Then one approach to run the jobs in parallel would be to trick the transpiler into transpiling a program, call it $U_{\text{Reina}}$, as:

$$U_{\text{Reina}}=U_1\otimes U_2\otimes U_3.$$

To the transpiler, there would only be one job to transpile - $U_{\text{Reina}}$. Thus, the transpiled code could mix and mash qubits used between $U_1$, $U_2$, and $U_3$ even during execution, just so long as at the end, the qubits are separate between $U_1$,$U_2$, and $U_3$. You yourself wouldn't have to worry about the connectivity; the transpiler would be blind to the separate programs.

I doubt that IBM's job scheduler is that sophisticated right now (perhaps it is), but at least that's an option. For example, if $U_1$ came from one client, $U_2$ came from another, and $U_3$ came from a third, then the job scheduler could find a way to transpile them all together. If most jobs submitted to IBM's machines use less than half of the number of available qubits, then perhaps that could be automated but it seems like a lot of headache for not a lot of benefit.


Alternatively suppose each of $U_1$, $U_2$, and $U_3$ need $n/2$ qubits, but $U_1$'s depth is twice as long as each of $U_2$ and $U_3$. So another option, if mid-circuit measurements were easily done, would be to run $U_1\otimes U_2$, measure the qubits used in $U_2$, reset them to $|0\rangle$, and continue on with the rest of $U_1$, and start $U_3$, as $U_1\otimes U_3$. Mid-circuit measurement and resetting to $|0\rangle$ is not easy though, and I don't think IBM's machines are there yet.

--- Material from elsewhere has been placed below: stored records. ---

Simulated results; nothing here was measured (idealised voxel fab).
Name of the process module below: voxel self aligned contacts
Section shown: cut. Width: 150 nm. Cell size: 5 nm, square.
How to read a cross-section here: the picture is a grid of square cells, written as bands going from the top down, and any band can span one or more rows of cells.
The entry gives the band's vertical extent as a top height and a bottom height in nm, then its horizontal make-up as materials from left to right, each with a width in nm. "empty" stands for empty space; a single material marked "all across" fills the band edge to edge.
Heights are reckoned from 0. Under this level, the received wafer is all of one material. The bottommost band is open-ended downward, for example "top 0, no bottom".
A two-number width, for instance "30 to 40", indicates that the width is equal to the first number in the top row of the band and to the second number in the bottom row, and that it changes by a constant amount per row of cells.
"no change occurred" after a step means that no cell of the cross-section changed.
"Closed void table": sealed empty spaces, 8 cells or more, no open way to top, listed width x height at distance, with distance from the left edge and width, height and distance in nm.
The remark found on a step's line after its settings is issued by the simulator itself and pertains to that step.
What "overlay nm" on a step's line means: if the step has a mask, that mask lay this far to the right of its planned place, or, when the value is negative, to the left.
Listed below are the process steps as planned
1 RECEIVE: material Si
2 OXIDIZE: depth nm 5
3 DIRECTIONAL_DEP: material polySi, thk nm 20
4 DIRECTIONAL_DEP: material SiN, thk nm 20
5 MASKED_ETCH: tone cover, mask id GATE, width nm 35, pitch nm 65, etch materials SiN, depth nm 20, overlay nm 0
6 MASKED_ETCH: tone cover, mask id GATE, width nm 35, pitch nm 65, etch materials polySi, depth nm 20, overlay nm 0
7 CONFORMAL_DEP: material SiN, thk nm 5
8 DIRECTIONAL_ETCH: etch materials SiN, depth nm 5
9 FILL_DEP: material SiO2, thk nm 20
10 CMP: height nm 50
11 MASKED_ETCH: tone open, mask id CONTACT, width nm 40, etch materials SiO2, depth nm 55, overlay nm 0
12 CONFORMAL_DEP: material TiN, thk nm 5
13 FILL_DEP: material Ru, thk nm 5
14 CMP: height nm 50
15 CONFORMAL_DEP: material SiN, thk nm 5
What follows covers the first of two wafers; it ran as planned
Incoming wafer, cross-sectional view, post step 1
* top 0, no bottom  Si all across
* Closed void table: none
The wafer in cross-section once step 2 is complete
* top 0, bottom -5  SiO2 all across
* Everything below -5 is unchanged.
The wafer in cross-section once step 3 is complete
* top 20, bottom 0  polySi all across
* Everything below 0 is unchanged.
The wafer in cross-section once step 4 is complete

Lastly perhaps in the far-distant future we can borrow ideas from computer engineering about time-slicing to distinguish between active registers in an arithmetic-logic-unit (ALU), and cache SRAM used to store code. For example might have quantum computers with $n$ super-fast qubits with a lot of connectively that can actively be toggled or acted upon, akin to the x86-architecture's AX,BX,CX,..., and, say, $mn$ slower qubits, akin to an SRAM cache, that can only store qubits and couldn't do CSWAP or CCNOT operations. During execution, up to $m$ jobs could be run in a time-slice manner by swapping or using perfect-state transfer to load in the active qubits from the slow, unsophisticated storage, etc. This is somewhat similar to what Quera has been doing with their cool videos that move different qubits around.

But right now I think that thrashing will kill any advantage of time-slicing, so I don't see this as viable for a long time.